If it wasn't obvious already, I love dance. Big surprise, I know. I started dancing when my parents put me in ballet at age 4. And I loved it. Even though I went through phases of laziness and not wanting to go to class when I was younger, I started taking it seriously in my later teens.
One thing I truly love about dance is that ballet is the foundation for so much of the movement, regardless of style or genre. It's universal, it's like a language.
Yet despite my adoration of it and having practiced for years, it's never been my strong suit. Aside from outward appearances, I'm not built like a ballerina; I don't have natural turnout, I'm not flexible and the movement often feels unnatural on my body.
Starting to dance on pointe shoes was one of the greatest accomplishments of my dance life. I had been working towards that goal for almost three years, but even after achieving it, I had to work harder than ever before. Everything was an effort, and an exhausting one at that.

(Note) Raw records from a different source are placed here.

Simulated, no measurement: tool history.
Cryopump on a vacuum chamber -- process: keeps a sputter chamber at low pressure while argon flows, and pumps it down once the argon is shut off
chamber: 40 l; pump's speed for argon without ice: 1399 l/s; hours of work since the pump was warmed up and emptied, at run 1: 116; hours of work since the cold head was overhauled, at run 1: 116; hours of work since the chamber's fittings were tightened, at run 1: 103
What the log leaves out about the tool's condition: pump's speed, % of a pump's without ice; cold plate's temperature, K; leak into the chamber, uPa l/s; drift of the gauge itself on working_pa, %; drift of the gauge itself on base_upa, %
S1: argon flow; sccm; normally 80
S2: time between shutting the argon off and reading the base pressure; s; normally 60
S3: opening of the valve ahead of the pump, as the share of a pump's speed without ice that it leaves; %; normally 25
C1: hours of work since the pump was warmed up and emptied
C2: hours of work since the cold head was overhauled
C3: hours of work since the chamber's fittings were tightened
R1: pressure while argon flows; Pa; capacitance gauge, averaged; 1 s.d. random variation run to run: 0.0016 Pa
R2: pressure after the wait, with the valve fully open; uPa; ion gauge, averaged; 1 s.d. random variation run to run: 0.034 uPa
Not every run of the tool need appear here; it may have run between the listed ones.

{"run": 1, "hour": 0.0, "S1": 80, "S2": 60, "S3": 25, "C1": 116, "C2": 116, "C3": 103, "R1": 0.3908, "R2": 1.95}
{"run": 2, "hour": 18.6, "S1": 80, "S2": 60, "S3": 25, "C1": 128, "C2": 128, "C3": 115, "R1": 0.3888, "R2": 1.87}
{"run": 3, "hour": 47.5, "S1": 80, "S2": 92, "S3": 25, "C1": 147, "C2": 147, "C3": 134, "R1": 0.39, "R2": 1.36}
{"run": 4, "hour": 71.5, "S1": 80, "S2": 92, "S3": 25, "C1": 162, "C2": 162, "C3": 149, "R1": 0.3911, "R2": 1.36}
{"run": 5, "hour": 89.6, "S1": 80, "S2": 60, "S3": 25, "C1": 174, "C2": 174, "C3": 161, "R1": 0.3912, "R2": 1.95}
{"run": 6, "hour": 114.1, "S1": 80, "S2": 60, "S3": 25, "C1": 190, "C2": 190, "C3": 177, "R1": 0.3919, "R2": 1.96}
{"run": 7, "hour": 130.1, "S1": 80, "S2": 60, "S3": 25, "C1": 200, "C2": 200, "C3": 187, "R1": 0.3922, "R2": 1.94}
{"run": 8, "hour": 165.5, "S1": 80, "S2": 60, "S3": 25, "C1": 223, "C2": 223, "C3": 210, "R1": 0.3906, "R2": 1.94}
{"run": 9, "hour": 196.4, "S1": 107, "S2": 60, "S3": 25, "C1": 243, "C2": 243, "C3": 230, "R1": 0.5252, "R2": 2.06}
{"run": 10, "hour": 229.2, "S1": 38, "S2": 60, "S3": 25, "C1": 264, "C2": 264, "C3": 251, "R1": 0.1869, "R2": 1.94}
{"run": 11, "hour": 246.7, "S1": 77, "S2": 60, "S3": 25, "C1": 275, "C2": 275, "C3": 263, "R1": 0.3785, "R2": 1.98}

But despite the countless hours of practice, the blisters and the blood, I always left class elated. I was doing what I loved, if mediocre, but I was happy. I don't do pointe formally anymore, but now that I have a job I can hopefully save up to start taking pointe classes again.
Today I take ballet twice a week for two hours. I don't know what it is about ballet that makes me so happy. It certainly does not love me back, and I have to push my body extensively to improve my technique. I find it beautiful that I can find joy in something that is so physically demanding and often thankless, and I believe I always will.